GRANITE FALLS, Wash. — The sign in the Verlot Ranger Station explained to visitors an important backcountry rule, and it answered the question of why Sasquatch remains so elusive: “Bigfoot’s been doing it for years: Leave no trace.”
The sign also made us realize we were enjoying this Saturday afternoon lap of the Mountain Loop Highway in the North Cascades in a leave-no-trace vehicle: a 2022 Ford F-150 Lightning XLT.
The absence of emissions from the truck would normally help us feel one with nature out here among the rocks and trees. But on this day, what we avoided spewing from a tailpipe was negligible compared to what else was happening around us. This being late summer/early fall in the Northwest, a wildfire had sprung up overnight along U.S. Highway 2 west of Stevens Pass. That’s about 20 miles south of where we were on the Mountain Loop.
The Bolt Creek fire was not close enough to be a direct threat, but the normal restorative dose of crisp mountain air and clear vistas on a backcountry outing wasn’t going to be possible. The peaks were shrouded in smoke, and at one point in the afternoon the sky glowed an ominous red. This eased as we headed north, away from the fire. As of this writing, the Bolt Creek fire has burned more than 13,000 acres, is far from contained, and a pall of smoke hangs over the Seattle area for weeks.

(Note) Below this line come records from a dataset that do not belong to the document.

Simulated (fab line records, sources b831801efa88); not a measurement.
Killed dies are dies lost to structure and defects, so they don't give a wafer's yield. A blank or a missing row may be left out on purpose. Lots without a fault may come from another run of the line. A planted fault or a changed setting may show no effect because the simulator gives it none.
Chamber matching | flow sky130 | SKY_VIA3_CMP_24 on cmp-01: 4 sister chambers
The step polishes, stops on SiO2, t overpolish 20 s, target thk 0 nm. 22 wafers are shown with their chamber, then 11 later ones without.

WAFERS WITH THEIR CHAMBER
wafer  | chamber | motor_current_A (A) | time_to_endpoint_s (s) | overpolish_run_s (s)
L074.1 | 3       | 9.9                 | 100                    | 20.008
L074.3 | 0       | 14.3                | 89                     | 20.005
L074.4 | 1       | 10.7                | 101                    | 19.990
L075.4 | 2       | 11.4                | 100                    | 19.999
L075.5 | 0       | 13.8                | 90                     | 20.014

The F-150 Lightning got sprinkled with falling ash, which stood out against its dark Antimatter Blue paint. Which made me realize one weird advantage of EVs that maybe no one has considered before: If ever another volcano blows around here — Rainier, Baker, Glacier Peak, take your pick, we’ve got plenty — electric cars don’t have engine air filters and internals to foul. Back in 1980, Mount St. Helens ashfall trashed a lot of vehicles. EVs, the cars of the apocalypse!
Authorities say the Bolt Creek fire appears to have been caused by humans, rather than by lightning — just as mankind has had a hand in creating the hot, dry climate conditions that feed the flames. It’s a reminder why the auto industry is transitioning to EVs in the first place. I’ve lived in the Northwest for nearly 40 years. Only in the past five or six years have Western Washington summer skies been choked with wildfire smoke. It’s now an annual event. The new normal-not-normal.
This Lightning was in XLT trim. We’ve written a lot about Ford’s EV truck, but this is the first XLT we’ve gotten our hands on for more than a few minutes. It’s a step above the basic Lightning Pro work truck, with the 2022 XLT starting at $54,769 including the $1,795 destination fee. That’s $7,500 more than the Pro, and it buys you additional standard equipment that includes the BoxLink cargo management system, 360-degree cameras, the distinctive Lightning front lighting, running boards, heated side mirrors, cabin fold-out work surface and more. The Pro, being a work truck, has vinyl seats, whereas the XLT has cloth. And the XLT has the potential to add quite a few more options — in particular, the extended-range battery.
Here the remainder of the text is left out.